Slater, AJ., Setterington, L., 2017.
Stories of Collaborative Making: Two Rochdale Quilts
|Output Type:||Journal article|
|Publisher:||The British Quilt Study Group|
This paper explores the making of two signature quilts whose origins lie in the town of Rochdale, Greater Manchester.
The first quilt, a black and gold satin bedspread, was made in Rochdale in December 1895; the date was embroidered on the quilt along with almost 200 signatures. It was re-discovered in the Touchstones Rochdale archive in 2012. Beyond the scarce details in the accession record, which indicated the quilt was made by Miss Emily Taylor - a Tripe Dresser of Ann Street in the town - and donated to the archives by a distant relative, little was known about the its origins. Using newspaper archives and books about Rochdale in the late 19th century, textile historian Alison Slater will share the journey of discovery of her research into the historical quilt's story. The findings question the accuracy of the accession record, revealing the women who made it and the men and women of Rochdale who contributed their signatures to its design. The story told gives a snap shot of late Victorian philanthropy, led by leading figures in the town at the time, where community-based quilt-making was used to give a new charity, the NSPCC, a boost towards its profile and funds.
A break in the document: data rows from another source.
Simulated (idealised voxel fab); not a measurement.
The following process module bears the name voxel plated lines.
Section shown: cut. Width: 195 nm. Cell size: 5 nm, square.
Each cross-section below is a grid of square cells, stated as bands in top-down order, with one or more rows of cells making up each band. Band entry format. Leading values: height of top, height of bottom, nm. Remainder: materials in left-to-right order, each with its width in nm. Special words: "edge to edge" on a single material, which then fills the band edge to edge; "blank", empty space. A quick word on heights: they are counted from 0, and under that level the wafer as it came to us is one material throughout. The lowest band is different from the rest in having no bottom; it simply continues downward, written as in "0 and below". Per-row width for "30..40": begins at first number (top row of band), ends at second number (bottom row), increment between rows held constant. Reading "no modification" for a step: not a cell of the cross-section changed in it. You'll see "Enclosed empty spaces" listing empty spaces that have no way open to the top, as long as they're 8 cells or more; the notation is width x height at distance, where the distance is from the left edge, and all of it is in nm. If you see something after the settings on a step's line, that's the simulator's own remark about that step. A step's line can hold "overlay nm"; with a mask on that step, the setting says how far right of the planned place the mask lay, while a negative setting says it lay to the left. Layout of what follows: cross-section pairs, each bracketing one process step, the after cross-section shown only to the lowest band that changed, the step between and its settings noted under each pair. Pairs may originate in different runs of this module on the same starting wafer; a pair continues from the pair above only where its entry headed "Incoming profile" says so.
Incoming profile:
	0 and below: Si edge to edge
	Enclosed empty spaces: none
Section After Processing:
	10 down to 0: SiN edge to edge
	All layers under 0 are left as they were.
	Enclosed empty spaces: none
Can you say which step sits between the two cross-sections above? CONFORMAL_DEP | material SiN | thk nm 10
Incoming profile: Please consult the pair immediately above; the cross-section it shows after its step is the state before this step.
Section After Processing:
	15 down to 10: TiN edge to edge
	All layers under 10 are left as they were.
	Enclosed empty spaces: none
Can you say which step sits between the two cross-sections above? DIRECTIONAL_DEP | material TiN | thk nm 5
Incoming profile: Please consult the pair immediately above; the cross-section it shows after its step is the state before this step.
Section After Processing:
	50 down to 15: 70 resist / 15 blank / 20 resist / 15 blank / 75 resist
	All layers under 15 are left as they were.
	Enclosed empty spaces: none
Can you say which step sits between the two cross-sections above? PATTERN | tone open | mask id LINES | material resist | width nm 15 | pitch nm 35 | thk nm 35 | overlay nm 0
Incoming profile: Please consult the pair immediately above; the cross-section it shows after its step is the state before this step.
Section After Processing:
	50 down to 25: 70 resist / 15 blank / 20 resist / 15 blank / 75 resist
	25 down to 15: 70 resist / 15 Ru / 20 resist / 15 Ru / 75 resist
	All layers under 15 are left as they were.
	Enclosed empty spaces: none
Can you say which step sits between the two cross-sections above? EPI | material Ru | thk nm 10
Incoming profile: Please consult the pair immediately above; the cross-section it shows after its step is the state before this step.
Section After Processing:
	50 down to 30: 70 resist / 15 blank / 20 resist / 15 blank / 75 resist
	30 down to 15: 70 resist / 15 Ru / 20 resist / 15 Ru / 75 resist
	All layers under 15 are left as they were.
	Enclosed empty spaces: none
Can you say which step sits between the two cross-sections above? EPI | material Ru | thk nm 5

The second quilt was made in Rochdale and the surrounding borough in summer 2013 as a socially engaged art project led by textile artist Lynn Setterington. In direct response to the historical quilt, the contemporary version was created as a record of the people of Rochdale today. Residents were encouraged to embroider their signatures onto pillowcases, bought at local charity shops, through sewing drop-in sessions, workshops and 'sew your own packs'. The quilt combines these postcard-sized embroidered squares together and includes the signatures of over 300 people. Using her contemporary records of the quilt's construction, Lynn's story told gives a snap shot of those living in Rochdale today. This borough has more than its share of social and political issues spreading a negative view through media outlets. This community-based quilt-making project counters this negativity and the completed quilt gives the town and its residents a positive voice and preserves it for future generations.
These two quilts were brought together for an exhibition at Touchstones Rochdale in December 2013. As snap shots of the moments in which they were made, these quilts offer a tactile expression of the shared dialogue of the social life of a town over time and how quilt-making can bring communities together.